Georgia Supreme Court Recognizes Alternative Licensing Certification for Lactation Care Providers

In a recent decision, the Georgia Supreme Court held that the State Constitution protects Georgians’ right to pursue an occupation of their choosing free from unreasonable government interference. The case directly concerned the rights of lactation care providers (LCs) to practice with alternative licensing credentials, though it could potentially have a far-reaching impact on other professionally licensed occupations in Georgia.

In Jackson, et al. v. Raffensperger, Plaintiffs Mary Jackson and her non-profit lactation consulting organization, Reaching Our Sisters Everywhere, Inc. (“ROSE”) filed a lawsuit against the Secretary of State challenging the constitutionality of the Georgia Lactation Consultant Practice Act (the “Act”), which prohibits the practice of “lactation care and services” for compensation without a license from the Secretary of State. Plaintiffs alleged that under the Act, they were not eligible for a license because they lacked a privately issued credential that the Act requires for licensure, even though they had other private credentials that made them equally competent to provide lactation care and services to the public. Plaintiffs argued that the Act violated their constitutional rights.

On Appeal, the Georgia Supreme Court recognized that LCs – like other practitioners in the healthcare field – can obtain certification from multiple private accrediting entities. Here, the Court found that the two most prominent certifications are Certified Lactation Counselor (“CLC”), which Jackson and many members of ROSE had, and International Board-Certified Lactation Consultant (“IBCLC”). While there were significant differences in the credentialing requirements between CLC and IBCLC, the Court recognized that CLCs and IBCLCs are equally competent to provide lactation care and services to mothers and babies and there was no evidence that CLCs or other unlicensed LCs have ever harmed public health, safety, or welfare. Nonetheless, the Act only permitted IBCLCs to be licensed by the State. The Court noted that discrepancy and found it to be an unreasonable government interference on LCs to pursue their occupation.

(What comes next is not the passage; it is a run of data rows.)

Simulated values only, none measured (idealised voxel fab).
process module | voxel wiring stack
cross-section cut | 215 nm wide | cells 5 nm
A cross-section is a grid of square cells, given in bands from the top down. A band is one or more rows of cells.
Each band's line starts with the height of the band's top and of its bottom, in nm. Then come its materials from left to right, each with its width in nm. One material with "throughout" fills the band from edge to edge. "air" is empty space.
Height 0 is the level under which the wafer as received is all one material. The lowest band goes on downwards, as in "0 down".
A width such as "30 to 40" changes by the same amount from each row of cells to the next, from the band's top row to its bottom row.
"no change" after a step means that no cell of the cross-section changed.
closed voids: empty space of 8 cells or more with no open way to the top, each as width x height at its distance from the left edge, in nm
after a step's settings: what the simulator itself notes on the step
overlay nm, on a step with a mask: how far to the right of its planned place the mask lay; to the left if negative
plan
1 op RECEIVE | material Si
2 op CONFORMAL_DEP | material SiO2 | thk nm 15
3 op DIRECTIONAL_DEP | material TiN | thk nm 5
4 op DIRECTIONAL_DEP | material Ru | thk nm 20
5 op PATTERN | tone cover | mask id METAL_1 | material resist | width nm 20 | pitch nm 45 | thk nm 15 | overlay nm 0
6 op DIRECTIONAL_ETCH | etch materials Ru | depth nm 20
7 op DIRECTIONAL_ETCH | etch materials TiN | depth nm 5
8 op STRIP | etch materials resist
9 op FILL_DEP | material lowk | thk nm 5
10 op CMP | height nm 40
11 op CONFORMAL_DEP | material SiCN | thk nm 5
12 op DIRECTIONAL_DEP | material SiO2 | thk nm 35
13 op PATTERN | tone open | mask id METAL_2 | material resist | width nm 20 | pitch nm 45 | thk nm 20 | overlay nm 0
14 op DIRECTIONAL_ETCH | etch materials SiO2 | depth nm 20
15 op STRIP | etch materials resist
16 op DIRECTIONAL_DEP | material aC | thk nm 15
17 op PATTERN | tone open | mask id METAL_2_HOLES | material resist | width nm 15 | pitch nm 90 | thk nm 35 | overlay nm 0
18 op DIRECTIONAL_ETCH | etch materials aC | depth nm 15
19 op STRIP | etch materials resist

Continuing its analysis, the Court found held that the Georgia Constitution affirmatively protects an individual’s right to pursue the lawful occupation of her choosing free from unreasonable government interference.

While this case exclusively concerned lactation care providers, Georgia’s licensed healthcare and other professionals should be aware that the Court’s holding could potentially be used to challenge the State’s licensing protocols in other professions. Provided that practitioners can show that the alternative licensing entity is as meritorious and safe as State-approved licensing entity, those practitioners may also have a path to valid licensure by the State.